Business and marketing guru Guy Kawasaki did a great TEDx Talk titled The Art of Innovation (if you haven’t seen it, I highly recommend watching it). In his talk, he articulates that leaders and organizations are often caught off guard by the changes that disruption brings to an industry and its effects on their business curve.
Using an example of how people kept their food cold through the ages, his talk illustrates the fact that continuous improvement didn’t result in the modern-day refrigerator. A series of business curve “restarts” took us quickly from ice blocks to the fridge. Businesses that delivered ice blocks to their customers never saw it coming.
The key lesson? Don’t fall in love with your product. Products become obsolete. Instead, focus on how you can solve your customer’s problem better than anyone else can. Focus on new ways to solve problems. For example, ordering, receiving, and maintaining ice blocks in order to keep your food cold is inconvenient and labourious compared to the luxury a fridge offers. But ice block producers chose to focus on making delivery more convenient instead of taking it in a whole new direction.
The Business Curve
Most people are familiar with the business curve and how it works. Organizations are born; they grow; they reach their peak; they decline and begin cost cutting; they eventually die. Without exception, organizations follow this typical business lifecycle; that is, unless they innovate to restart the curve.
How do you restart your business curve?
Innovation is the process for restarting the curve. When a company innovates, either in the form of a new product, service, system improvement, etc., they in essence restart the business curve, starting back at the “birth” stage. The business curve can be restarted at any point. It is however, easier at some points than others. Let’s have a look.

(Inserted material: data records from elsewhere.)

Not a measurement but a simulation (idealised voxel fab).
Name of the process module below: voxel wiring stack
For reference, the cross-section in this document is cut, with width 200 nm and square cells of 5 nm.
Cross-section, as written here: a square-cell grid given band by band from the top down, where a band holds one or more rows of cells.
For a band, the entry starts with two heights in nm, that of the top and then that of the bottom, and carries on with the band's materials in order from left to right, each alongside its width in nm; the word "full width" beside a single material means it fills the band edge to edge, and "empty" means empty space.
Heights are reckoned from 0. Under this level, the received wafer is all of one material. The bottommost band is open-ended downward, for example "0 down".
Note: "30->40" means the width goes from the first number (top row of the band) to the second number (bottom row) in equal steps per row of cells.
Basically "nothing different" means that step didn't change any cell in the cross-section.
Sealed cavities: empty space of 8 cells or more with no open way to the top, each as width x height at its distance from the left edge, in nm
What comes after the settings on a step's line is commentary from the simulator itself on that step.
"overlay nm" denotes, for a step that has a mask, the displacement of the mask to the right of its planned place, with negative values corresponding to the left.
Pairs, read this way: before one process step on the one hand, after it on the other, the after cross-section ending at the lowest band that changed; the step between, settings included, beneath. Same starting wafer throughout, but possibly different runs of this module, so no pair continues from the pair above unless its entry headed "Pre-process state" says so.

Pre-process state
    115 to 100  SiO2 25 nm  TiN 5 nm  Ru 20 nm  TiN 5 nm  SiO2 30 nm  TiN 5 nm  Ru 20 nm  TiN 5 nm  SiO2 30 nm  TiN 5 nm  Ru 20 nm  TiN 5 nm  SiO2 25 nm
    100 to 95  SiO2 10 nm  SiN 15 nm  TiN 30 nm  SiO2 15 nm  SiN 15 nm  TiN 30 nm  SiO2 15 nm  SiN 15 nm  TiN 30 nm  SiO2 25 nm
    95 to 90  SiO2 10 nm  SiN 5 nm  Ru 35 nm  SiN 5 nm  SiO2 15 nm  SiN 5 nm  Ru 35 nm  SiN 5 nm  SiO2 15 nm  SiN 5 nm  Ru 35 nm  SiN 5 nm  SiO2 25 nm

The easiest time to restart your business curve is when you are sitting at the top. Here, margins are good; customers are coming to you and everything seems great. While it may seem tempting, this is not the time to sit back and maintain status quo. Before long, competitors will catch up to what you are doing; a rival company may start to beat you on price. At that point, it’s a race to the bottom, which devalues your product and usually puts resources at a premium. Since innovation requires the investment of some resources, it is easiest when you are sitting at the top of the curve.
Things are good when the organization is growing. Sure, there are the usual growing pains associated with a company that is in the process of establishing itself. But this is also the time when demand is growing and systems are being developed and implemented. The future looks promising. This is a great time to implement an innovation system so that it becomes part of the core of the business. The opportunity to build innovation as a core competency, as part of the organization’s culture, is too good to pass up. In fact, putting an innovation system in place at this stage will positively shape the future of the company, building its capacity to both initiate and respond to industry disruption.
In the cost-cutting phase, an organization competes on price. With margins so thin, the focus is on leaning out the company to preserve revenue. This isn’t sustainable, nor is it comfortable. In this phase, innovation is the only way to restart the business curve and begin the climb out of cost-cutting mode. The obvious problem is that resources are likely so scant by this point, an investment in anything (let alone innovation) is a pipedream. However, organizations brave enough to muster the resources to begin innovating at this stage, provided there’s still enough “runway” to do so, are likely to be rewarded by restarting the curve and reinventing the company.
So, while your competition is trying to deliver the cheapest ice blocks, you should be working on the next refrigerator. If you’re not, it’s time to redefine your business strategy to include innovation --- or risk being left out in the cold.